A novice tells you everything you need to know about Austin's NLand wave park!
I was dubious when my very handsome instructor told me that I’d be gliding on the breakers by day’s end. I have trouble balancing on the treadmill at my local gym. How in the world was I going to stand on the crest of the sea’s tumblers like some neoprene-clad Venus? But somehow he was right! As that first swell propelled me toward the shore I knew that surfing the curl was in my blood…
On a July Saturday in Rockaway Beach, a surf instructor pushed me into my first wave. He had already shown me how to paddle, arch my back and pop up, but I wasn’t thinking about any of that. I’d stopped thinking about anything. I did what my body wanted to do and then I was up and moving, swept forward by the great hand of the sea. My body already knew how to soften into it and ride. I was amazed at the ocean and my own inborn connection to it.
Ok first a little pop quiz… which one of those paragraphs is pulled from our The Inertia?
And how many descriptions of surfing have you read by novices? Oh they always crackle with passion but the mechanics, verbiage, etc. generally churn into a fun but nonsensical stew. Imagine, say, that you only had a novice’s description of a wave you had never surfed or seen. It would be impossible to pull any useful information out right?

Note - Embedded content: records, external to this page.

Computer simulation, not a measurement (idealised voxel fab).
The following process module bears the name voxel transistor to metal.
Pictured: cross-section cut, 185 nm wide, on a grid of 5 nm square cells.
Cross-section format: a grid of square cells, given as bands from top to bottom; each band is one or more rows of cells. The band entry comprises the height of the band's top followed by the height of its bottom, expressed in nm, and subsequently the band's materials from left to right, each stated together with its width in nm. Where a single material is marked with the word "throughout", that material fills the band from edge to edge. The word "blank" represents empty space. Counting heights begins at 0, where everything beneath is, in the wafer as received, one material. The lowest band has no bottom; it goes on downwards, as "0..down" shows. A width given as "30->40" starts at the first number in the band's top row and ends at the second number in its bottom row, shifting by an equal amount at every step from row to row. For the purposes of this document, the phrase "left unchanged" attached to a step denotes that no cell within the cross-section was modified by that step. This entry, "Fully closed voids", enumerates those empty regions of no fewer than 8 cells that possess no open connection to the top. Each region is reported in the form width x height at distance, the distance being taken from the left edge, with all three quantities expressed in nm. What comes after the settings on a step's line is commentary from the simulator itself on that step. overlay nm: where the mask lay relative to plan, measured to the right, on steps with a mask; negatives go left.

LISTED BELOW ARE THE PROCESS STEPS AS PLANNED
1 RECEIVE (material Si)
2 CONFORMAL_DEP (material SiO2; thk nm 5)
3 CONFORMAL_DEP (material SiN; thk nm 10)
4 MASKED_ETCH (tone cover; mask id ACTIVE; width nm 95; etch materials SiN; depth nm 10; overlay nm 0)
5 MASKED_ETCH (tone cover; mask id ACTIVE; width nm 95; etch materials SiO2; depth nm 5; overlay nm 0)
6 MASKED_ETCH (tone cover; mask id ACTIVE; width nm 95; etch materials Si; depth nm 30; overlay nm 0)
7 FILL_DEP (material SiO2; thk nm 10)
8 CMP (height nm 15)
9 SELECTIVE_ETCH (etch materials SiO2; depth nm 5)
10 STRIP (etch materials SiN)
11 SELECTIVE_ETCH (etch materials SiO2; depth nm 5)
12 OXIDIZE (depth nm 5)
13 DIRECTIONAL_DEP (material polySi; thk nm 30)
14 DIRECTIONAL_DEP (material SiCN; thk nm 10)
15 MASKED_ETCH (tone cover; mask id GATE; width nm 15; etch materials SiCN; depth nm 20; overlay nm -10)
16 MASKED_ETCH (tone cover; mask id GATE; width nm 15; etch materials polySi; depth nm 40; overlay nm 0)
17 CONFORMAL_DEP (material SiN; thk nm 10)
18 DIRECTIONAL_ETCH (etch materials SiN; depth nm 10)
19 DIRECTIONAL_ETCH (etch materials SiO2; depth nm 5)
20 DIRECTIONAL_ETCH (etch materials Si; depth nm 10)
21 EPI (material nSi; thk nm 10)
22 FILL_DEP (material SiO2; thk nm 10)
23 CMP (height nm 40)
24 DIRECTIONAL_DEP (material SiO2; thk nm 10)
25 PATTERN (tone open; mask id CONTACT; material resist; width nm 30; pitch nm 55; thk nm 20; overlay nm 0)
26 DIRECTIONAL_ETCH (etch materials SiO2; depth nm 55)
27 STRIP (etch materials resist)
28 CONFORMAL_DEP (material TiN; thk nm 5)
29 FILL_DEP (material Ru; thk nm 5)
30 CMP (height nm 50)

This morning I read a novice’s description of Austin, Texas’s NLand wave park on ESPNW and know everything I need to know about those breakers!
The writer, Alyssa Roenigk describes herself, and surfing experience, thusly:
Since my mid-20s when I first learned to surf, I’ve had a fickle relationship with surfing. I hold it in reverence as the hardest sport in the world to learn, respect the enormous number of hours it requires to become even passingly proficient and want more than anything to be good at it. Yet for many reasons — cold water, wetsuits, a distaste for surfing by myself, rarely being near the ocean when waves are breaking, wetsuits — I have never put in the time. “I should do this more often,” is the most common sentence I utter each time I suit up to go surfing with friends.
A perfect recipe for disaster. But then she paddles out…
I spent my session surfing the inside wave, which NLand’s website describes, quite accurately, as “knee- to waist-high waves” with “challenging, open-face sections.” My friends and I called it the Waikiki wave. The mechanism creating the wave moves north to south, and then south to north, creating a left-hand and right-hand wave every 2 minutes, 10 seconds. Watching from the beach, that felt like an endlessly long lull between waves. But in the water, they come fast, especially if you catch a wave and ride it to the end of the pool and have to paddle back into position before the next wave fires. That becomes tricky when the pool is packed, so my advice is to steer clear of midday weekend visits and start with a midweek session.
The reef wave was booked up, so I can’t say I’ve tried it myself, although several of my friends spent their hour figuring it out. The consensus: Once you master the unnatural drop-that’s-not-a-drop-but-more-of-a-super-fast-sideways-takeoff, which generally takes one to two sessions, the 35-second ride is worth the effort. Just like scoring one great wave after two hours of paddling in the ocean or launching a perfect tee shot on the 18th hole, that one wave is enough to make you come back for more.
NLand is perfect for new surfers or anyone with fears of learning in the ocean. It’s also great for experienced surfers who want to work on turns or maneuvers that require reps. In one one-hour session at NLand, I surfed about 20 waves, which allowed me to make mistakes, fix those mistakes, work on my technique, and challenge the heck out of my paddling muscles. The experience did not feel like ocean surfing, but it made me even more excited to get back into the Pacific with the belief that I’ll be a little better when I do. If you find yourself in Austin, catching endless party waves is a great way to spend an afternoon with friends — especially once the brewery opens.
It doesn’t get any more informative, any more helpful than this. With these three paragraphs I feel perfectly armed to tackle Austin and I must say thank you Alyssa Roenigk. Thank you for breaking through this surf journalist’s jaded crust and allowing him to face the world anew. Like some neoprene-clad Venus.